The post-tax return on equity (RoE) across different states for generation, transmission and distribution stands at 14-16 per cent. If the RoE was reduced from 15.5 per cent to 14 per cent, there would be a reduction of 2 paise per unit of retail tariff; and if it was reduced further to 12 per cent, it would lead to a reduction of 7 paise per unit of retail tariff.

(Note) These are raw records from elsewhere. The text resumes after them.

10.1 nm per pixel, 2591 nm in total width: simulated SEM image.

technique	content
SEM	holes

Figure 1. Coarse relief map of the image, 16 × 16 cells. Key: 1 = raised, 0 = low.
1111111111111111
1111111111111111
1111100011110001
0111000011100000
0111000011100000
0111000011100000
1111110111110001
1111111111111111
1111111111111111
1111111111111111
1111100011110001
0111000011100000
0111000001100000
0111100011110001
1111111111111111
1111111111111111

An analysis of the depreciation cost showed that if the loan repayment period considered for depreciation is extended from 12 years to 15 years, it would decrease the ACS by 8 paise per unit of retail tariff. Further, if the depreciation rate is reduced to 4.3 per cent, considering the loan period of 15 years to repay 65 per cent of the capital cost, the reduction in retail tariff could be in the range of 10 paise. In addition, substantial savings can be achieved by retiring inefficient old plants that have been in operation for over 30 years. This can help reduce energy charges by 4 per cent-23 per cent. Besides, the installation of flue gas desulphurisation systems will also increase the CoG. The impact is likely to be in the range of about 24 paise per unit. Further, as per the latest draft notification, dated April 2021, from the environment ministry on ash utilisation, the cost of transportation of fly ash up to 300 km is to be borne by thermal power plants (TPPs), which will again affect the CoG. Assuming an average generation of 250 gm per kWh and an ash transportation cost of Rs 2-Rs 3 per tonne for 300 km, the total impact on the CoG works out to be 15-23 paise per unit.

Key recommendations

The FoR lists several recommendations for policymakers to arrest the increase in CoG as well as retail tariffs. Some of these are as follows.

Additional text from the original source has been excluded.